Wednesday, January 2, 2008

ISM Index Falls Below 50 For The First Time In Almost 4 Years

The ISM Index was reported today at 47.7%--anything below 50% and the economy is considered to be contracting. The stock market didn’t like the ISM number and in response to the ISM number the Dow Jones was off 220 points and it closed close to the low for the day. This 220-point decline in the Dow Jones, for the first trading day of a new year, is one of the largest declines in history. We have to go back to 1938 to find a worse opening day for the market on the first trading day of the year.

In this decline there wasn’t a typical flight to quality, selling stocks and buying T-Bills, as we have seen in the other declines during the last 6 months. I do need to clarify that statement to make sure you understand what I just said. In the past when the stock markets have had a significant sell off, investors moved their money into Treasuries out of stocks investors were selling risk, stocks and buying safety Treasuries. It is more common for investors, in the flight to quality, to buy the shorter term T-Bills, less than 6 months, because they may want to move back into the stock market and the liquidity of short term of T-bills gives investors the flexibility to sell their T-Bills and buy stocks at a moments notice.

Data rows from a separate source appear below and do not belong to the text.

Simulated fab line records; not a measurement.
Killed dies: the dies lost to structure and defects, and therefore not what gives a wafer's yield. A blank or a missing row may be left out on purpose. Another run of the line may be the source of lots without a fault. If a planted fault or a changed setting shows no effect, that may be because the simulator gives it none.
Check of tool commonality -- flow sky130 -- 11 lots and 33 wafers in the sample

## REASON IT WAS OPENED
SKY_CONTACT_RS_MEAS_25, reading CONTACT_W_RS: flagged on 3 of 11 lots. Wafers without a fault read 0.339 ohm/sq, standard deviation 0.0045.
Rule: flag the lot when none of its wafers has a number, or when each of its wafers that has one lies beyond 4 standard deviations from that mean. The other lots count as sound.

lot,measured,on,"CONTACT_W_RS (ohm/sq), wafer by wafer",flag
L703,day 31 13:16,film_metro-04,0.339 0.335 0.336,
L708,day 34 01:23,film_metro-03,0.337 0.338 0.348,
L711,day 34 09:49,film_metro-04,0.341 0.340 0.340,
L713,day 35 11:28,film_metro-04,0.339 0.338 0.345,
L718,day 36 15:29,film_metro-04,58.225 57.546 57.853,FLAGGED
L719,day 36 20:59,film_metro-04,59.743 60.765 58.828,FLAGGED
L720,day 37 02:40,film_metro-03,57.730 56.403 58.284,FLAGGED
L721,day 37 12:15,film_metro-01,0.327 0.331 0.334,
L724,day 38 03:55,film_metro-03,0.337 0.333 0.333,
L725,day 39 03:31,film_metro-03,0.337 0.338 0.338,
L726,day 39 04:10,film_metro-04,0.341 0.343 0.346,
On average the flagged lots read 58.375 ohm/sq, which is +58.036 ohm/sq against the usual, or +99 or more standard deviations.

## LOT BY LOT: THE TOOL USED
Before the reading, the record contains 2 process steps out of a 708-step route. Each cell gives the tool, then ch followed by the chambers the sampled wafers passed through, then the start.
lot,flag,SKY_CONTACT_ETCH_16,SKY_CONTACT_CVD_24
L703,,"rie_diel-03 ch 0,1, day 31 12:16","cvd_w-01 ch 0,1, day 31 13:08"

Today was different. The short end of the yield curve, meaning 3 month to 6 month T-Bills were almost unchanged in yield. If we look out in yield curve we find that longer-term Treasuries rose in price dramatically with yields falling. The yield on the 10 year T-Bond was below 4% prices were up just about 1 percent. Why the shift?

If, as was indicated above, when the ISM Index falls below 50%, that is a signal, not the only signal, that the economy is contracting and we may, if the index continues to stay below 50%, be headed for a recession. If the chances increase for a recession then the Fed may have to be more aggressive in reducing interest rates. Lower interest rates mean rising fixed income prices. Investors, at least for today, were saying that there is more opportunity for return in owning T-Bonds than common stocks.

Over the last week we have seen a decline in excess of 500 points in the Dow Jones. The 220-point decline at the start of the New Year digs us a whole that may be difficult to recover from for the full year and produce a positive return for 2008. Later this week we have the jobs number on Friday, but almost as important as the jobs number is the outcome in Iowa on Thursday night. We may wake up on Friday morning with a whole different set of players and questions about other candidates that we didn’t have today.

If as the pundits say, on the Democratic side in Iowa it is dead heat between Barack Obama and Hillary Clinton and Hillary doesn’t win, the markets could take another tumble. All in all this the election, unemployment, and the jobs report could make for a rough start to the New Year. There is an old saying that says so goes January so goes the year. We could be in for a rocky ride in 2008.

Not that anybody noticed, but the price of crude oil traded at $100 today and the sold off to $99.60. Two major milestones reached today, one of the worst starts to a year since 1938 and oil over $100. I think there is better chance of oil continuing to rise than there is upward momentum for stocks for a while.